Project Description

High coastal population growth rates, with associated water demand and environmental changes including climate change are putting enormous pressure on coastal groundwater resources. Groundwater is more resilient to increasing climatic extremes, and is the only source of water during droughts, but if over-extracted, is vulnerable to depletion and underground salinisation from the ocean.

In East Africa (EA), increased birth rates, development and migration from inland areas have increased demand for water and land leading to poor sanitation and water supply. Groundwater is often the only year-long reliable source of freshwater essential for sanitation, agriculture, and consumption but saline intrusion causes long-term contamination.

The UNESCO World Heritage property of Kilwa Kisiwani (KK), a small island off the coast of Tanzania, was once a particularly celebrated maritime city-state which dominated a large part of the Swahili coast during the late medieval period. KK was then a prosperous city with many mosques and palaces, described by the 14th-century explorer Ibn Battuta as, ‘the most beautiful of cities and elegantly built’. Various authors record KK had a population of between 4,000 and 30,000 in the 16th-century, which had declined to ~1,000 by the 19th-century, but is currently rising again to over ~1,200 people.

Archaeological evidence suggests that, after some time, the island’s freshwater could no longer sustain the sultan’s palaces, pilgrims to the mosques and seafaring traders. Today, the island has the remains of at least 17 stone-wells, most of which are abandoned or too salty to drink. Three are still in use though have higher levels of salinity than on the mainland. Previous well excavations on KK have shown the water table to be up to 2m higher in the 14th-century.
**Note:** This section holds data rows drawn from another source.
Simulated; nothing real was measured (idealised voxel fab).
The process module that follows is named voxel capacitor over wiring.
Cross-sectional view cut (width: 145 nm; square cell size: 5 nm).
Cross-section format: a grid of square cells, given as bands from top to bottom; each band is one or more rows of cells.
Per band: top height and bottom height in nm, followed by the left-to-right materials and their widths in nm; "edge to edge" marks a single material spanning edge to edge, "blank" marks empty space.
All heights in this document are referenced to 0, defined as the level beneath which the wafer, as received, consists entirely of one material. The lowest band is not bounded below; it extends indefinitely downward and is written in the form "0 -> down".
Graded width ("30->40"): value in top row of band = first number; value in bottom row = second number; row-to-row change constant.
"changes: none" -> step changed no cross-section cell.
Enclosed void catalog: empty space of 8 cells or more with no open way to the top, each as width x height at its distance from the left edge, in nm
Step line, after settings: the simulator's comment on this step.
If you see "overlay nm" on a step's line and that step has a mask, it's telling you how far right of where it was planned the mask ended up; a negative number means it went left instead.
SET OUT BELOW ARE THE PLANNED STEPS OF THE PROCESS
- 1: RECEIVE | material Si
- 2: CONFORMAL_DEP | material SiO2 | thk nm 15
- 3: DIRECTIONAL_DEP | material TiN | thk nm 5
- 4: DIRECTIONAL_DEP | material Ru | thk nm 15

The multidisciplinary project will investigate how availability and quality of freshwater from wells contributed to the decline of KK at different stages of its history, and how water management can alleviate water shortages allowing local development of the EA coast and island communities.

The candidate will develop conceptual and numerical models of the freshwater aquifer of KK Island and surrounding coast, which will be used to analyse historic, present and possible future climate and demographic scenarios, including water use scenarios affecting KK during different periods of climate and prosperity, and to identify how much water can be taken from wells during rainy and dry seasons before the water becomes too saline. They will learn from and guide local people in freshwater management to determine good practice in coastal areas along the EA coast. The models will build on and integrate the extensive hydrological (groundwater levels, salinity, geophysics) and archaeological (well mapping, well use) data collected as part of previous research by the supervisory team, expand them through additional seasonal surveys.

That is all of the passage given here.